If someone wants to contest a will in New York, there must be one or more valid reasons for doing so. Simply disagreeing with the provisions of the will or believing that he or she should have inherited or inherited more is not sufficient. That person must be an “interested party” and must be able to prove that there are defects in the will or in the circumstances surrounding its creation.
Consumer Reports explains that an interested party is someone who is named in the will or someone who would inherit from the deceased person by virtue of state law had he or she died without having a will. Such people typically are family members, but anyone can qualify as an interested party, even if there is no relation to the decedent, if it can be proven that the person was named in a previous will.
In terms of the will itself, findlaw.com sets out three things that most states require that a will contain. These are the following:
- It must have at least one substantive provision, such as leaving a specific piece of property to a specific heir.
- It must appoint a personal representative, called an executor or executrix, to carry out the wishes of the decedent after his or her death.
- It must state that it is, in fact, the will of the testator; that is, the person who created it.
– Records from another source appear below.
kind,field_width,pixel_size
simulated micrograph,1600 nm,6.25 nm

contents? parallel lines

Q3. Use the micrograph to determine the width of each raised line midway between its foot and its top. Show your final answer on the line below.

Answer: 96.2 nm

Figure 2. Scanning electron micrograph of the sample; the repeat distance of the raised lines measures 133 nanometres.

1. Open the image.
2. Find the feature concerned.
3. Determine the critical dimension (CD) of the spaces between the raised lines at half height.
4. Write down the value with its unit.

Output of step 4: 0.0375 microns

Most will contests, however, challenge the circumstances under which the decedent created the will. For instance, the decedent must have had the testamentary capacity to create the will at the time it was created. Persons younger than 18 years of age generally are not considered to have that capacity; nor is someone who was insane, senile, or under the influence of drugs or alcohol when the will was created. In addition, the testator must not have been under the undue influence of someone, such as a caregiver, who manipulated him or her.